How the Space Shuttle Program Took Off

Aired April 15, 2001 - 09:51   ET

THIS IS A RUSH TRANSCRIPT. THIS COPY MAY NOT BE IN ITS FINAL FORM AND MAY BE UPDATED.


THIS IS A RUSH TRANSCRIPT. THIS COPY MAY NOT BE IN ITS FINAL FORM AND MAY BE UPDATED.
MILES O'BRIEN, CNN ANCHOR: Let's turn the way-back machine to April 12, 1981.

(BEGIN VIDEOTAPE)

O'BRIEN: In a place accustomed to high stakes and tense moments, this was a morning that would not soon be forgotten: For the first and only time in NASA history, a rocket designed to carry humans would fly its maiden voyage with people strapped onboard, Commander John Young, the veteran who once brushed moon dust off his boots and his rookie pilot Bob Crippen.

For three years they trained for this moment, watching, fretting over a complex system that often failed to cooperate.

BOB CRIPPEN, COLUMBIA PILOT: We were having problems with things like our main engines blowing up on the test stand and our thermal protection system -- the infamous tiles were falling off. So we had a little technical problems to overcome. I guess that's not unusual when you're doing something as ambitious as a space shuttle.

O'BRIEN: Their first step was sure-footed. During the two-day mission, Columbia did everything its designers said it would.

JOHN YOUNG, COLUMBIA COMMANDER: I was really pleased at the way the vehicle performed in entry, because it performed pretty much like we thought it would. And I was just absolutely amazed that we'd figured it out so well.

O'BRIEN: It was the ambitious answer to: what next? for the audacious upstart agency that put man on the moon. Even as the Apollo astronauts romped, their managers in Houston were putting together plans for a reusable space vehicle, a machine that would build a space station that would be a staging point for missions to Mars.

UNIDENTIFIED MALE: Now for the first time in space we are going to be able to ignore gravity.

O'BRIEN: But NASA's days of routine access to a blank check were over, and so were the grandiose schemes.

BONNIE DUNBAR, NASA ASTRONAUT: Decisions that were made in the early '70s were, from what I was told, at that time clearly budgetary. We were competing, at the beginning of the shuttle program, with the Vietnam War and other pressing budget realities.

O'BRIEN: So from the outset the shuttle program was underfunded and oversold. To woo Congress, NASA managers promised a shuttle fleet would make space travel cheap and easy; two week turnarounds -- as routine as preparing an airliner for flight.

The space agency was desperately trying to deliver on that process when Challenger exploded the myth.

CRIPPEN: Probably one of the toughest things that I did, personally, in my life was participating in trying to get the shuttle back flying again. We did that; we were successful; it's a great vehicle and continues to fly in a very robust fashion.

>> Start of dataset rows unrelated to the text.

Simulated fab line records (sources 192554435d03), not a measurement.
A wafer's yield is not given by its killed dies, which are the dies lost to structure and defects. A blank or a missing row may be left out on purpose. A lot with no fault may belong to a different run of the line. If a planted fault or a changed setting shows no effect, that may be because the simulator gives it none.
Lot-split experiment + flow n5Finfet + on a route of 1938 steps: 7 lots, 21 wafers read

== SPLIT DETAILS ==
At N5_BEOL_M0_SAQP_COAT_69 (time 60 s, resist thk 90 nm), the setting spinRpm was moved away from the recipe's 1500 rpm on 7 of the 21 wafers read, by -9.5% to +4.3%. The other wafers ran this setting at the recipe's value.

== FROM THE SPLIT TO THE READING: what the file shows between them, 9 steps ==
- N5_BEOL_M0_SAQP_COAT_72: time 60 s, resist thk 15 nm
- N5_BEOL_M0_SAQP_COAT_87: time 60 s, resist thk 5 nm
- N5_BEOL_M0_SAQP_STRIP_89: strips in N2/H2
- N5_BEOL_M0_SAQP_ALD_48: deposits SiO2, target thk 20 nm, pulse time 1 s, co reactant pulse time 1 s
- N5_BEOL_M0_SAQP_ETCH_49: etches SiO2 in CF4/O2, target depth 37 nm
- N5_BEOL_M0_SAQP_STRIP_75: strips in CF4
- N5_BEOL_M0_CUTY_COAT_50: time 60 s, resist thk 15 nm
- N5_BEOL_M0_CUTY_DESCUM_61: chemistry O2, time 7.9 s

O'BRIEN: Robust indeed. Space shuttles and their crews have snatched and repaired satellites, fixed a myopic telescope, conducted hundreds of experiments, visited the Mir space station and most recently began building a new outpost in space. It's the most reliable launch vehicle in the world, and 20 years later there is not a successor in sight.

YOUNG: It does everything in space with human beings that you need to do, and to replace it with something that does as much as it does, now that would be a tough one. Sure would.

O'BRIEN: But keeping the shuttle fleet flying won't be easy. While each orbiter is rated for 100 missions, many shuttle systems are antiquated. NASA says it will take billions to upgrade the fleet for the long haul that apparently now lies ahead. And once again, there is no blank check for NASA's dream machine.